As a former literature grad, who often had to whizz though 4 or 5 books in a week and still retain enough information to make salient remarks in tutorials I know the importance of being able to read and comprehend at speed. And speaking as someone with four volumes of Journey to the West waiting for me to crack open and plough through, it’s a useful skill to have. Books are cheap and plentiful – and more often than not a button press away. Couple that with easy access to long-form online journalism on the iPad and the benefits of being able to zip through text – without ruining the enjoyment or your understanding – should be apparent i.e, you can read more.

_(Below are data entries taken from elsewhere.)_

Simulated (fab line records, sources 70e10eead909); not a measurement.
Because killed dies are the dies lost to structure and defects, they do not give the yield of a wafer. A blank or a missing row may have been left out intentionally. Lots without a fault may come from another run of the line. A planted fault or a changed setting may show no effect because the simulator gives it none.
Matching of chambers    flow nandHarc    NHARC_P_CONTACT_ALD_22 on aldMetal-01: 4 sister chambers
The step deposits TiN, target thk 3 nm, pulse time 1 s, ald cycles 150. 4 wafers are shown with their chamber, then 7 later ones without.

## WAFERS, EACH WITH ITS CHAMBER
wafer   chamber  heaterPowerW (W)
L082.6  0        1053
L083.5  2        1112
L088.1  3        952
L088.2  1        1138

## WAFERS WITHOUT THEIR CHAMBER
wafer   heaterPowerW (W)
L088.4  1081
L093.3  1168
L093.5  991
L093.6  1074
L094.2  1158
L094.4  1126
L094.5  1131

I’ve dabbled in speed reading before – primarily as a child after being exposed to Jonny 5 in the Short Circuit movies and then, slightly less whimsically, when I decided to read the 100 greatest books of all time in a year when I was 17. However, beyond a few loose techniques and half remembered hints like “stare at blocks” or “scan downwards”, I never really mastered reading at breakneck speeds. So I was keen to give Reading Trainer on the iPad a try. After all – who wouldn’t want to be able to speed read? It’s a totally underrated superpower.
The Reading Trainer app helps with the rapid recognition of numbers, letters and words, gives you flexible eye movements, increased vision span and improved concentration skills. As series of tests and games assess your level and continually mark your progress –which should hopefully motivate you to stick out the course of the program. The app will select a difficulty level for you based on a preliminary test. Once you clear that hurdle the exercises are broken up into short little chunks – giving you no real excuse not to have short daily ten minute stabs at it. Unless you are lazy.
The app is a little boastful (speed readers are a cocky bunch). ” Do you currently need 30 minutes to read the daily paper? Soon you will read two papers and, in addition, another chapter in an interesting non-fiction book – within the same time period…Trial users have used this software to increase their reading speed by an average of 143% in 10 days. ” I do wonder what level they started off at and how extensive these test were. But then again, you should really exercise a sensible amount of caution for pretty much all “scientific” marketing text.
As for me? I started out at an intermediate level and after casually using the app for a few days left a little faster. It’s fairy priced at $4.99 although you will get what you put in – so you do need to put the hours in to improve. You might be able to pick up a book of speed reading techniques for that price but I doubt it. Hyperbole aside, Reading Trainer seems like a good way to beef up your reading skills – it won’t be a radical overhaul, but if you are hoping to up your reading skill by a few notches it’s definitely work the money.